Blue was hard to get a grasp on in this book. She is kind of in the middle for most of the story. Everything seems to play out around her. She is the grounding effect for most of the characters. In this book she didn’t seem to have much of her own character. I could tell she is someone who is struggling to find her own place, much like Adam. She is learning that what is on the outside rarely represents what is on the true inside of someone.
Noah was the enigma in this book. I tried for most of the story to figure out his story and was shocked when I learned who he truly was. I like his addition but I am hoping to see more from him in the other books (though as I am on the third book his character hasn’t evolved much).
I enjoyed getting to know each of these characters and picked up the second book right away because I wanted to be in their world again. I wanted to see them live their lives. I am not as invested in the plot line as I am in their lives.
What I was just okay with:
I enjoy books that provide multiple POVs. I think it really helps to full tell a story like this one. You can’t get close to a number of characters if you only ever see the story from one set of eyes. I did have trouble though discerning who we were supposed to be following sometimes.
A chapter would start and it would be about a page to a page and a half before I knew who exactly we were following. It didn’t completely throw me out of the story but I did find myself having to skim the lines again to put what I had just read in the right context.

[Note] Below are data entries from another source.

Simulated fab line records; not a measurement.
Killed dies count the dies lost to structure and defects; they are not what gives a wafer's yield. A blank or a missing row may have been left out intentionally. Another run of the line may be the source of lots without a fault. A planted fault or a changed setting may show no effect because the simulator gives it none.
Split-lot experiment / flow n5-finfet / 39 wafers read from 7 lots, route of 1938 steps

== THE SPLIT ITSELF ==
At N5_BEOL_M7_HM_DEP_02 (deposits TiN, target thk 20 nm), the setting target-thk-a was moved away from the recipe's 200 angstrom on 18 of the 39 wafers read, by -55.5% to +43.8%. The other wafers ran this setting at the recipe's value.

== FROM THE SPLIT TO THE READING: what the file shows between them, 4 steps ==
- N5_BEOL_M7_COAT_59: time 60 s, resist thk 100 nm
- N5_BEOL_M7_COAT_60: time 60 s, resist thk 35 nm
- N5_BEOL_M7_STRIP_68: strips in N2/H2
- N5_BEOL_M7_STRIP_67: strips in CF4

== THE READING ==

What I wished was different:
I didn’t initially pick up this story because the summary seemed very generic. It seemed like a simple love story, a bit of mystery but nothing overly exciting or anything I hadn’t seen before. The summaries of these books do not do this series justice. I don’t know who wrote them or approved them but they did not do the best job at letting you know what type of book you would be reading.
The whole true love’s kiss aspect is an extremely minor part of the series (I am almost down with the third book and it has gotten about a chapter’s worth of coverage total). It is more about these boys and Blue finding out who they are set against this back drop of find the ley line and the sleeping king.
I know that romance is a draw, especially in the YA genre, but I felt like that was a cop out for this series. I would never have read this series if I hadn’t read reviews stating how much deeper the story was.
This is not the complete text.